Board index » delphi » Read/write to very large text files???

Read/write to very large text files???

Hi to all,

It is very cumbersome to replace a line of text in a very large textfile
using readln and writeln.
Is there a better way?
If so, then show a short sample please.

Thanks for any replays

Gery

www.zipworld.com.au/~gprdata

Have a great day

 

Re:Read/write to very large text files???


A couple of questions:

1. Define very large?  Are we talking 5mb, 50mb, or 500mb?

2. Is the file in a particular format such that replacing a line will not
change it's overall length?

Quote
> Have a great day

Have a great day to you too!

Re:Read/write to very large text files???


In article <3b61fc57.4127...@news.zipworld.com.au>,
gprdataNoS...@zipworld.com.au says...

Quote

>Hi to all,

>It is very cumbersome to replace a line of text in a very large textfile
>using readln and writeln.
>Is there a better way?
>If so, then show a short sample please.

man sed

Re:Read/write to very large text files???


On Sat, 28 Jul 2001 00:11:12 GMT, "Michael P. Schneider"

Quote
<mich...@sbpaaimt.{*word*104}magician.net> wrote:
>A couple of questions:

Hi Michael,

here are the answers:

Quote

>1. Define very large?  Are we talking 5mb, 50mb, or 500mb?

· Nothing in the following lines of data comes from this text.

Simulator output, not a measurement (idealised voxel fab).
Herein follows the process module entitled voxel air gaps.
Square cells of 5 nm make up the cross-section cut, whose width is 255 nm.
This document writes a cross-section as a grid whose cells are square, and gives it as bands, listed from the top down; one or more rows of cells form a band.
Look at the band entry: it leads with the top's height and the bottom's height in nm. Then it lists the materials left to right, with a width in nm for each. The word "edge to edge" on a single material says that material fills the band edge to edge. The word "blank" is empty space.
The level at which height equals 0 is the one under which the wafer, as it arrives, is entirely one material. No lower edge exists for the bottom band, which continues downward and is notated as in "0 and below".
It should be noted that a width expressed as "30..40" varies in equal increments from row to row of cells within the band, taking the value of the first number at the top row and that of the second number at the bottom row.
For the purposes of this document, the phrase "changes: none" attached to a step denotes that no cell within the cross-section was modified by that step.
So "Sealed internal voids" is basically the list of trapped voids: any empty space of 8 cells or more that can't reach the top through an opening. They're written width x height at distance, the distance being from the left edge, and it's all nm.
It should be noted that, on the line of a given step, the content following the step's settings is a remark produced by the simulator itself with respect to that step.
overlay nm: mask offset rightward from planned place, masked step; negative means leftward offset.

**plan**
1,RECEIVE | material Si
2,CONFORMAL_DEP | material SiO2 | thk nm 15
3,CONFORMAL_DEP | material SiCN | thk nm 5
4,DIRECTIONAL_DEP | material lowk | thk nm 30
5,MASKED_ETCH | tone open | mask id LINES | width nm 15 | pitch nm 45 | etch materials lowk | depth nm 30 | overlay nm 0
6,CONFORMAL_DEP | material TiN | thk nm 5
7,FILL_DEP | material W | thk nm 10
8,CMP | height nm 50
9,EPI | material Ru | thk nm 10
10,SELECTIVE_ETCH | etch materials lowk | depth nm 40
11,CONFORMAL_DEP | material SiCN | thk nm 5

This file contains data of companies like P/E, Yield, Company value usw.
It is now to large to fit into a Memo, and could grow 200 kb or about
4000 lines of this:

AAP    Telcos Jun09  20.7   6.4    36.6   0      +1     0      eMr-Ok
ABC    Buildr Dez09  2.4    75     -3.1   0      +40    0            
ABG    Devel  Jun09  -11    42     6.7    6.2    -5     100    aAp-No

(Sorry about the pitched font, it is to show how the file format is set.
5 + 2 space and then 9 time 6 + 1 space)

Quote

>2. Is the file in a particular format such that replacing a line will not
>change it's overall length?

The format how I would use it is:
string[5] for the "ticker" (share code), to find the matching ticker.
The rest is a string, of often with uneven lenght as you can see above.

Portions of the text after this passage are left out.